Summary
affirming dismissal where plaintiff did not aver that his status as a convicted felon resulted from counsel's negligence rather than his voluntary guilty plea
Summary of this case from Rosenberg v. ShostakOpinion
73526.
DECIDED FEBRUARY 3, 1987.
Legal malpractice. DeKalb Superior Court. Before Judge Seeliger.
Ricky L. Hogan, pro se. Alton G. Hartley, for appellee.
Appellant-plaintiff was indicted for the offenses of murder, rape, burglary, and forgery and he was scheduled for trial with the State set to seek the death penalty. Pursuant to a plea bargain, however, appellant pleaded guilty to murder, burglary, and forgery and received a sentence of life plus thirty years. The rape count was nolle prossed. Appellant then filed the instant civil action against appellee-defendant, the attorney who had represented him in the criminal case. Appellant alleged appellee's "legal malpractice, unlawful representation, and conspiracy." The trial court granted appellee's motion to dismiss, from which order appellant brings this appeal.
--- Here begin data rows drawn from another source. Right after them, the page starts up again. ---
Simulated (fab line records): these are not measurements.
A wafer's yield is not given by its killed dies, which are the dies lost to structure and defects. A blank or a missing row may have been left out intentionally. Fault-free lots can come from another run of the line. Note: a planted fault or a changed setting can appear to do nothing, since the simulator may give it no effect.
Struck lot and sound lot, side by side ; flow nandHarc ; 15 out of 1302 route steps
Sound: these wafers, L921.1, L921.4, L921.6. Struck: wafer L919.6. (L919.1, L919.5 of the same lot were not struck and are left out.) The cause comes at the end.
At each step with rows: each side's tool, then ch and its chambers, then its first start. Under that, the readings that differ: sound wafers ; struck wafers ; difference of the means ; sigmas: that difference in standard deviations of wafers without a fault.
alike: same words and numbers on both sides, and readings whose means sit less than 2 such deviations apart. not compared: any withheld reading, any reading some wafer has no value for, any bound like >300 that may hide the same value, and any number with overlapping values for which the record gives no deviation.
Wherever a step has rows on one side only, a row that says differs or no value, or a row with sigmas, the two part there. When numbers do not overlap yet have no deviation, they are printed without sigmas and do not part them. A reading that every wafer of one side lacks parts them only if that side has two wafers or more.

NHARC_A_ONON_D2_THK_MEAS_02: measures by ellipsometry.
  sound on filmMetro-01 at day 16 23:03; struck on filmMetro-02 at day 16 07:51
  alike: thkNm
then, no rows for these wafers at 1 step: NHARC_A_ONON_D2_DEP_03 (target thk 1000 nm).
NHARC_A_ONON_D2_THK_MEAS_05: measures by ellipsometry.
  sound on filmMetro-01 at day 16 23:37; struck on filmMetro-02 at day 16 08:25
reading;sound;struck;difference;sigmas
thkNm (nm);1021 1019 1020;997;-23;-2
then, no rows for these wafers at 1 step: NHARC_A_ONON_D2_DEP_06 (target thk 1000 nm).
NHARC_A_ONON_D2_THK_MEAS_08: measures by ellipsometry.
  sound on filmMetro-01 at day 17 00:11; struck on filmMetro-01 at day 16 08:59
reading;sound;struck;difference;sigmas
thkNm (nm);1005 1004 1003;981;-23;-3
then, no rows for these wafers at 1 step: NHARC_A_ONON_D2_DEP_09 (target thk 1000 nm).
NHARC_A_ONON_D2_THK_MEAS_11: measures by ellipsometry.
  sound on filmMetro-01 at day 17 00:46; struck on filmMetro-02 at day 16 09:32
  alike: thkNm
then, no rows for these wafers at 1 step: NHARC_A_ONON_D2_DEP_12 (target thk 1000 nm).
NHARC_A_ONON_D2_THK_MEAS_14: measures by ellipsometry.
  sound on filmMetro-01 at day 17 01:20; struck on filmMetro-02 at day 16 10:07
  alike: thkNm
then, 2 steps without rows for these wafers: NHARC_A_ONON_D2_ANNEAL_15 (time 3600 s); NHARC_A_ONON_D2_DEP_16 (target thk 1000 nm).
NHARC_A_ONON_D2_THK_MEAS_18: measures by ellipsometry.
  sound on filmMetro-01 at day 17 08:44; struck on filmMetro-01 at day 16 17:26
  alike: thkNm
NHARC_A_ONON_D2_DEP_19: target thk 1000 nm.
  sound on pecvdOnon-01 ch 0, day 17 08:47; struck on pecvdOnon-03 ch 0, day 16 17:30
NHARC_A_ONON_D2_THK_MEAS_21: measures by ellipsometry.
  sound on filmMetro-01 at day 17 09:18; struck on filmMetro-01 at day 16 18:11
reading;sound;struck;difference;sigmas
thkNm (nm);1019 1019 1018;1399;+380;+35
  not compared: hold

A complaint must set forth "[a] short and plain statement of the claims showing that the pleader is entitled to relief. . . ." OCGA § 9-11-8 (a) (2) (A). Although it need not set forth a cause of action, a complaint must set forth a claim for relief. Mathews v. Greiner, 130 Ga. App. 817, 822 (4) ( 204 S.E.2d 949) (1974). Nowhere in his complaint does appellant aver that his current status as a convicted felon is the ultimate result of appellee's actionable negligence or coercion and not the inevitable consequence of a guilty plea that appellant himself intelligently, freely, and voluntarily made. Cf. Johnson v. Butcher, 165 Ga. App. 469 ( 301 S.E.2d 665) (1983); Hughes v. Malone, 146 Ga. App. 341 ( 247 S.E.2d 107) (1978). Appellant's complaint contains merely an enumeration of certain pre-plea actions attributed to appellee, which actions are denominated in a conclusory fashion as malpractice or misconduct. This list of grievances does not set forth a claim for relief. Accordingly, the trial court did not err in granting appellee's motion to dismiss. See Bush v. Morris, 123 Ga. App. 497 ( 181 S.E.2d 503) (1971); Tingle v. Arnold, Cate Allen, 129 Ga. App. 134, 137-138 (3) ( 199 S.E.2d 260) (1973).
Judgment affirmed. McMurray, P. J., and Pope, J., concur.